Thursday, June 15, 2006

And now for a moment of genuine fucking patriotism:

Jean reminds us all where we came from. It needs to be said, goddamit.

-snip- (go read the intro, it's good)

...There's a difference between the letter of the law and the spirit of the law. Actually, in the work I do, I use those terms almost everyday. So when I talk about how much I like the Constitution, I'm not doing it as someone who thinks the 18th century was just grand. I'm doing it as someone who thinks that while the Framers dropped a lot of balls, they did set up a framework which reasonable people---if they ever get elected---can use as a frame of reference. To anybody that likes throwing around code cites and Common Law vagueries, I recommend a good, solid reading of the Federalist Papers. What you bring away from them will tell you what your real predilictions are, I think. I always read them as a classic illustration of the tension between order and freedom, society and the individual. As we've grown as a nation, our understandings of the Framers' failures has informed our remodeling of the Constitution to reflect the ends of justice that were at its core, even if it those specific ends were disappointed 220 years ago. That's the spirit of the law.

The spirit of the law is this: no matter what exigencies the current regime claims, you are innocent until you are proven guilty beyond a reasonable doubt. You have the right to be safe in your person and possessions. You have the right to walk down the street, travel from state to state, buy toilet paper without proving who you are or what your business is. You have the right not to have your head busted in for saying that you have the right.

In exchange for those rights, you have duties. Well, to steal a line from Jebus, just one, really, the Most Important, as it were.

You have the duty not to piss on anybody else's rights.

I wonder about the mind that is aware of the current state of our union, and thinks that any good will come from opening up more citizens to scrutiny. I wonder about the mind that cannot see the fabulous connection between the power we are willing to cede and the freedom that we have. I wonder about the mind that cannot conceive of being next. I wonder about the mind that is so naive to believe that official contact ever stops with 'an inconvenient phone call.' I wonder about the mind that thinks that the innocent don't particularly care about being watched by the same people that have brought us such thrills and spills as Guantanamo. I'd tell that mind to read some case books, to read the rate at which innocents are convicted, sentenced, and even killed, but I know it wouldn't matter. Self-rightousness has no time for facts, no need for reality.

And Mr. Darrow have mercy on my soul, because I almost...almost want to say that self-righteousness does not deserve the protections that it is so quick to strip from others, especially when it is ready to call the thoughtful, guilty.

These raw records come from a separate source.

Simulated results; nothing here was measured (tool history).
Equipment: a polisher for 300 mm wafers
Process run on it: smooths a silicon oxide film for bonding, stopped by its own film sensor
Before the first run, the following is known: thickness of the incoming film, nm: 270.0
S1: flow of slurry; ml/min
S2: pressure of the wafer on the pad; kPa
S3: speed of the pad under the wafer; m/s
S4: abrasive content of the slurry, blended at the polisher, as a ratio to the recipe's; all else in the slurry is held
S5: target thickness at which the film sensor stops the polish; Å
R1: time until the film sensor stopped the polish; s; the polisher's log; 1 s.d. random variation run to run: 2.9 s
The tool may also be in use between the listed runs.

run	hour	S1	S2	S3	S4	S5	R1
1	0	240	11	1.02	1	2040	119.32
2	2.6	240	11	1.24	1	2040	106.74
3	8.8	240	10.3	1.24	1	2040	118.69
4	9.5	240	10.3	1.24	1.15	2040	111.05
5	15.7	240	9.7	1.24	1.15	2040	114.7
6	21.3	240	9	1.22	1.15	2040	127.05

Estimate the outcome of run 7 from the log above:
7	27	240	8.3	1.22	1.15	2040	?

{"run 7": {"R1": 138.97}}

But I know history. And I know this:

"I often wonder whether we do not rest our hopes too much upon constitutions, upon laws and upon courts. These are false hopes; believe me, these are false hopes. Liberty lies in the hearts of men and women; when it dies there, no constitution, no law, no court can save it; no constitution, no law, no court can even do much to help it. While it lies there it needs no constitution, no law, no court to save it."